Friday, May 7, 2010

Noodles are life.

“I feel like crap on toast.”

That is my favorite quote to describe a really bad hangover. It was originally said by Michelle from the Gilmore Girls (a male character, but he’s French so it doesn’t count).

Dear readers, I have some vital advice for you today. If you have people over, and your roommate brings home a half gallon of Jack Daniels (the greatest of all beverages ever), and someone sets up a bitchin’ game of Guitar Hero, do NOT think, “I will drink this tasty whiskey and be a total bad ass on Guitar Hero, but I will not eat any dinner. WILD STALLIONS!” Especially don’t do this if you have to be awake for your terrible job that literally (and I say this with no hyperbole, a first for this zlog) makes you think about killing yourself every.single.motherfucking.day.
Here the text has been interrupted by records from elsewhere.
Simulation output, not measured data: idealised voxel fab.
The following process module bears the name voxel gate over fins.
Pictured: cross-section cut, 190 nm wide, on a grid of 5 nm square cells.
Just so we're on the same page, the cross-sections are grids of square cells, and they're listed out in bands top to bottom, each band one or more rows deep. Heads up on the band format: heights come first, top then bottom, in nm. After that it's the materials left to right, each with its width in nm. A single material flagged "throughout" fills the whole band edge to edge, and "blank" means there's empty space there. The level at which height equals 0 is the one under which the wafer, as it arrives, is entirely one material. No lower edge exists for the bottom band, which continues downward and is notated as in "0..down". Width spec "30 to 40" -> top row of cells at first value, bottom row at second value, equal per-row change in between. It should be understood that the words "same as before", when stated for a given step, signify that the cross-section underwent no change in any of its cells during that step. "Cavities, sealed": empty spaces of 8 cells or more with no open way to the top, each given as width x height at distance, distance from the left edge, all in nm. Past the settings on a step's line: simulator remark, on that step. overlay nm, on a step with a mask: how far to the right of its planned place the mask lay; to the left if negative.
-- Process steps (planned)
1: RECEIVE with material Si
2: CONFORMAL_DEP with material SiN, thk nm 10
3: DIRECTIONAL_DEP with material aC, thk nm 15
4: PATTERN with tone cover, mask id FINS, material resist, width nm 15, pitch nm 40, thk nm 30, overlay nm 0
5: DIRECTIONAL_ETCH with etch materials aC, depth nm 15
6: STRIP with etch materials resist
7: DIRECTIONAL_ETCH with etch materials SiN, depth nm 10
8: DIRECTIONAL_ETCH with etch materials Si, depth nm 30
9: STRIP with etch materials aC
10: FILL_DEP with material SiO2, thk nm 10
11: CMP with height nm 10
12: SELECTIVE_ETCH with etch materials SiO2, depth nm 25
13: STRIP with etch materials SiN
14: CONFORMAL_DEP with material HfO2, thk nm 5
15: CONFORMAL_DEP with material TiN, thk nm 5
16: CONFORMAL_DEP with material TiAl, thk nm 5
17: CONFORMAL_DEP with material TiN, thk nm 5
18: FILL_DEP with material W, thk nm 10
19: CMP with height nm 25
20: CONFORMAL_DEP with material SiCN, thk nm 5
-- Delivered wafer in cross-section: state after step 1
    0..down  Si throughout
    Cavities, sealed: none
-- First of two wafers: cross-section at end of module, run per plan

Yeah...I did. I woke up at about 4:30 in the morning (two and a half hours before I had to get up for my stupid shit, soul crushing job) and thought I had died. Not that I was dying, that I had literally died and that being dead hurt a WHOLE FUCKING LOT.

Fortunately, one of my roommates had made noodley stuffs for him and the two other people that were still up. Unfortunately for one of those people, I stole most of their food. Well, stole with consent. They looked at me and said, “Ohhhh, you look sick.” “Uhhh.” I then grabbed the bowl out of his hand and ate it while apologizing. To which he replied, “No problem, you obviously need it more.” I ate about three quarters of it (I am SO FUCKING GENEROUS) and went right back to bed. Those noodles saved my fucking life (something that has happened more than once to me in my time).

So yeah, I spent my day at working wanting to die, for physical on top of just the normal, cubicle related reasons. I would have fucking killed for an opiate. Killed anything, not just a human. If some guy was like, “Kill that elk over there and you can have this handful of oxycontin.” That elk would be going the fuck down. With my hands, because fashioning a weapon would take away oxy time.

So yeah, my message today is: eat. Eat often and well. Don’t eat stupid flavorless shit just because it’s supposedly “good” for you, don’t eat only crap because you think it makes you cool, don’t not eat because you think people actually care what you look like, and definitely don’t refrain from eating because Mr. Jack Daniels (or any other commercial brand) tells you it’ll be totally cool if you don’t. It will not be cool. In fact, you will feel the opposite of “cool.” What’s the opposite of cool? Oh yeah, whatever is happening in my stomach right now.

Tuesday, January 19, 2010

I'm Cautiously Optimistic You Couldn't Get Any Stupider.

The long awaited haiku results are finally in and the winner is...POONTANG83. Like it was even a competition, he’s named after my favorite food. Princess blah blah blah wasn’t even in the running because she’s a vegan and vegan’s fail at life. Even vegans hate vegans. That’s why they deny themselves meat and dairy. That’s a level of self-loathing I can’t even begin to comprehend. Ok ok, I know what she’s going to say, “But I’m a VEGETARIAN now.” Just because you fail and failure doesn’t make you a success.

Moving on. The economy, am I right? Eh? Eh? Ok, the economy blows, but you know what blows just as much? Everyone writing about the economy. I swear if I read the term “cautiously optimistic” one more time, I’m going to punch a baby in its spine. Every fucking market “expert” is “cautiously optimistic” about their respective industry. “No one can buy houses, but I’m cautiously optimistic 2010 will see gains.” “Lending is frozen, but we’re cautiously optimistic the banks will rebound in the coming months.” “The top car industry executives are cashing in cans and sexual favors to buy food, but I’m cautiously optimistic the new era of the American auto industry is upon us.” “Cautiously optimistic” apparently means “SHIT FUCK BALLS we’re screwed.”

No. The Toastygod is here to translate, YET AGAIN. “Cautiously optimistic” means “it can’t get any worse.” Seriously guys. We don’t need a bunch of fucking MBA douchebags to tell any of us that either the economy is going to get better, or we all better start training for Thunder Dome. It’s either be “cautiously optimistic” that civilization will continue, or start hording water in your underground bunker. And we all know that most business executives are worth less than ball sweat on both the slave labor and sex markets.

And that’s advice you can take to the bank.

Actually, don’t go to the bank. Those places are money death. Money under the mattress FTW!